By ALAN THATCHER
Outsider Mohamed Elshorbagy needs no extra motivation for the task that presents itself today in Manchester as he faces No.2 seed Gregory Gaultier in the semi-finals of the World Championship.
The hard-hitting 22-year-old can simply cast his mind back almost 12 months ago when he came desperately close to winning the event in Qatar.
He overcame James Willstrop in the semi-finals and produced a phenomenal performance against fellow Egyptian Ramy Ashour in the final.
Elshorbagy finally succumbed 11-8 in the fifth game after a battle lasting 90 minutes. Ashour knew he had enjoyed a lucky escape. Elshorbagy knew he could have won.
One year on, and with an extra 12 months of experience of competition at the highest level, No.6 seed Elshorbagy has the confidence to know he can do better.
A resurgent Gaultier stands in his way, with the Frenchman at the top of the game and finally delivering the level of squash we have all known he is capable of when he can avoid the mental stumbling blocks that have tripped him up too many times in big matches.
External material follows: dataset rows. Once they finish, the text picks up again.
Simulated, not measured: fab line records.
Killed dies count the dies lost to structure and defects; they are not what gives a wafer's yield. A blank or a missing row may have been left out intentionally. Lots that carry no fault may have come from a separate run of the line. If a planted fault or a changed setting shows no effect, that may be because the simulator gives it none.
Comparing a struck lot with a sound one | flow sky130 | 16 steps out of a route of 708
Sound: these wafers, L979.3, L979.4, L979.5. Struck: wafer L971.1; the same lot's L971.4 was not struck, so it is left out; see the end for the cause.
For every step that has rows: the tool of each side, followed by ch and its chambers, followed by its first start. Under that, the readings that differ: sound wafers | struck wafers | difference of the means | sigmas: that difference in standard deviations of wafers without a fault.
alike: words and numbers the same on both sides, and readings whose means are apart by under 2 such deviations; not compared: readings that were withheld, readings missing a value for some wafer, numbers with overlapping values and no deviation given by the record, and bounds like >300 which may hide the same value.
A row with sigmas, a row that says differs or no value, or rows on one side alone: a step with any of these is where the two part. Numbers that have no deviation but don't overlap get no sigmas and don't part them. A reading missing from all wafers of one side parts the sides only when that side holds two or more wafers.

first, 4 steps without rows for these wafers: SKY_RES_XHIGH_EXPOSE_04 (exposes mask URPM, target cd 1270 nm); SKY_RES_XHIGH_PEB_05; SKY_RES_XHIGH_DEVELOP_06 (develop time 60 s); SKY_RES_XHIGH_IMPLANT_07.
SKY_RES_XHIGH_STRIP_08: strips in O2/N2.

It should be a classic confrontation.
So should the second semi-final in the top half of the draw which pitches top seed Ashour against England’s Nick Matthew, who is guaranteed to enjoy massive home support.
At 33, Matthew knows there may not be many more big occasions like this and he is determined to make the most of it.
His supreme fitness, aggression and athleticism is still carrying him along, and he would love to become the man who ends Ashour’s 49-match unbeaten run.
Matthew was the last man to beat him, in the final of the 2012 British Open, and a repeat today would provide a fitting book-end to the rivalry between these two players.
Often, Matthew’s confrontations with Willstrop have dominated domestic headlines, but his performances against Ashour have usually provided the barometer of global control in the PSA rankings.
Ashour, like the equally mercurial Jonathan Power before him, is unpredictable. He has admitted this week that he is learning how to match Matthew’s professionalism and attention to training, but he is clearly struggling with injuries.
At the top of his game, he plays with a fearless, flamboyant style. With a ready grin, he seems to enjoy his role of Smiling Assassin.
Dealing with his own internal gremlins often seems to present more of a challenge than many he faces on court. But his fear of injury is the main reason for changing his smile to a frown.
Here in Manchester, however, he is left with two days of serious business if he is to retain his world title.
He will need to keep the gremlins under control if he is to weather the expected storm from a fired-up Matthew.
Two outstanding matches are in prospect.